1. The proposed use of DAE with the SCE-CIC-IDS2018 dataset and comparison with several conventional classifiers follows a well-trodden path. Similar methodological pipeline like data preprocessing, feature extraction, DAE-based detection, have been widely explored in recent literature. Thus, the work does not offer substantial innovation in either model design or application scope.
2. The comparative experiments are limited in scope, focusing mainly on accuracy and F1 scores. Important evaluation metrics such as false positive/negative rates, training time, and model complexity are largely missing. Furthermore, comparisons are made only against conventional ML/DL classifiers, with no benchmarking against more advanced or recent models.
3. The description of the experimental setup lacks clarity regarding hyperparameter configurations, regularization methods, number of epochs, and training strategy. Moreover, there is no availability of code or detailed implementation guidance, making the results difficult to reproduce. Including a model diagram, pseudocode, or GitHub repository would significantly enhance transparency.
4. The paper does not provide sufficient theoretical support for the superiority of DAE in high-dimensional and imbalanced data scenarios. A more rigorous discussion or analysis, such as error bounds, model capacity considerations, or convergence behavior, would strengthen the scientific merit of the work.
5. Several sections of the paper contain repeated or verbose explanations, which detract from readability and reduce overall clarity. The manuscript would benefit from tighter organization and more concise technical writing.

Reviewer 2 Report

Comments and Suggestions for Authors

The submitted manuscript is partially relevant to the theme of the special issue – the studied methods are well known and widely applied, even in more complex scenarios. See, e.g., https://doi.org/10.1038/s41598-025-88243-6

The challenge of security 6G networks is of practical importance, and the research question is well formulated. However, it is not properly pursued in the manuscript.

Thus, the link of the study to threat detection in 6G networks is rather thin, if at all existent, and the title and the abstract would mislead prospective readers. My conclusion is based on two main premises:

1. The architecture, presented in Figure 3, is general and relevant to any network allowing wireless access, and
2. The used dataset CSE-CIC-IDS2018 is well known and widely used in comparative studies, but does not include any of the 6G relevant threats as presented by the authors at the bottom of p. 3 of the manuscript.

Specific remark: The “most recent reference” [27], according to the authors, does not deal with intrusion detection, but other issues in 6G networks.

Comments on the Quality of English Language

The use of English is acceptable, but on several occasions the sentence structure and conjugations are too clumsy. Examples:

• “6G network components will critically require to be thoroughly tested to identify and mitigate potential weaknesses that malicious activists might exploit. Hence, the impactful complexity of security procedures critically matters.” (lines 38-40)
• “restricted computing complexity” (line 59)
• “procedural time” (line 67)

Reviewer 3 Report

Comments and Suggestions for Authors

This paper addresses the development of an intrusion detection system (IDS) for future 6G networks using deep autoencoders (DAE). The topic is timely and relevant given the growing security challenges in next generation wireless communication systems. The paper uses a modern dataset and combines traditional data processing methods with deep learning, providing a detailed experimental approach and comparison with alternative models.

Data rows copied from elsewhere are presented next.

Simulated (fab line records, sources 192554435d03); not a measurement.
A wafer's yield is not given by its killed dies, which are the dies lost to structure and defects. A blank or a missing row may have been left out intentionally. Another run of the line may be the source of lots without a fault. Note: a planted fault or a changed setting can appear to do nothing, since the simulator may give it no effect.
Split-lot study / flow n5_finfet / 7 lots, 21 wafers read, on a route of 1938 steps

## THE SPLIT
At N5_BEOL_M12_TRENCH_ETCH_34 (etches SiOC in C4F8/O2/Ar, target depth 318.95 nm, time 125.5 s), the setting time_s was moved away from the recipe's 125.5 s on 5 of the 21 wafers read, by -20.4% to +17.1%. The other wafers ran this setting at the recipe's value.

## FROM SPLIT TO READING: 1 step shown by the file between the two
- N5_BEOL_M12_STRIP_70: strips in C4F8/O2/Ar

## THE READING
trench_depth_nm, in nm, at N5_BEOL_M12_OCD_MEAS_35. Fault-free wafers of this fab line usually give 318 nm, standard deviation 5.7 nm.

Positive aspects of the work include a well defined methodology, the use of relevant evaluation metrics, and achieved results (accuracy up to 86%, AUC 0.91) that demonstrate the superiority of the proposed solution compared to other models.

However, the paper has several weaknesses that should be addressed before publication:

• Careful proofreading and editing are needed to eliminate grammatical and stylistic errors.
• A more detailed explanation of statistical validation is missing (e.g., use of k-fold crossvalidation).
• Terminological inconsistency (DAE/AE) may confuse the reader.
• The original scientific contribution in relation to previous work should be more clearly highlighted.

The conclusion is properly formulated, but it would be helpful to include more specific directions for future work, such as real world deployment and testing on other contemporary datasets.

Reviewer 4 Report

Comments and Suggestions for Authors

1- The abstract mentions statistical analysis, ML optimization, and deep autoencoders, but doesn’t explain how they are combined or the role each plays in the system pipeline.

2- In the abstract: Phrases like “foreseen challenges”, “modern 6G-structured networks”, and “intelligent DL techniques” are non-specific and overgeneralized.

3- The abstract is flawed by weak justification of novelty; claims like “upgradeable IDS” and “improves performance” are made without clarifying what is new or how it is different from state-of-the-art approaches.

4- In the Introduction, references are mentioned ([1–4], [5–11]) without contextualizing what each group of citations supports.

5- In Section 2, the claim that “this work attains exceptional performance” is not supported with direct evidence or fair comparison in the text (especially given your system reaches 86% vs. others >95%).

6- In Section 3, citations are missing; for example, the claim about THz, IRS, etc., increasing the attack surface in 6G could use stronger referencing beyond "[25]".

7- In Section 4, Min-max normalization equation is incorrect; should be: x’=(x – x_min)/(x_max- x_min)

8- In Section 4, Why features with >80% zeros are excluded: explain rationale (sparsity, lack of significance).

9- In Section 5, Equation formatting and definitions are unclear or incorrect in places. Equations (13) and (14) are incorrect.

10- Section 5 doesn’t include actual results (e.g., numeric values of accuracy, DR, etc.).

11- In Section 5, no discussion on why DAE is chosen over others or how its performance differs across classes.

12- In Section 6, the authors state DAE achieves "best average F1-score of 82%" but earlier show F1-scores for different classes with higher or lower values. The averaging method is unclear.

13- In Section 6, ROC is explained only in the binary context. No ROC or AUC metrics are shown for multi-class classification.

Comments on the Quality of English Language

1- The abstract is flawed by poor grammar and inconsistent style; sentence fragments (“That encompasses dealing with various threats…”), tense inconsistencies (“This paper introduced…”), and repeated transitions (“Hence… Thus…”) make the abstract stylistically weak.

2- In the Introduction, Grammatical Errors such as “6G network components will critically require to be thoroughly tested” (incorrect structure) and inconsistent use of passive voice.

3- In section 2, many sentences are grammatically incorrect or awkward (e.g., "Besides, it took a long time in the training part"; "That model achieved high performance...").

4- In section 2, Acronyms like “FS” (feature selection) and “IDSS” are not consistently introduced or explained.

5- In Section 2, Several sentences are grammatically incorrect or overly wordy. Phrasing such as "a critical need came into demand" should be corrected to "there is a critical need."

6- In Section 3, descriptions of datasets like KDD_Cup99 and NSL_KDD are overly verbose and repeat known information.

7- In Section 4, Frequent misuse of grammar and punctuation impairs readability. Example: Original: “System accuracy is significantly affected by the unbalanced dataset…”; Better: “System accuracy is significantly influenced by class imbalance in the dataset…

8- In Section 4, avoid informal expressions like “Do the following,” and replace with formal alternatives like “Apply the following steps.”

9- In Section 6, Some wording is informal or unclear (e.g., "AE-driven classifier excels with other approaches"; "reaches 86% accuracy" without context).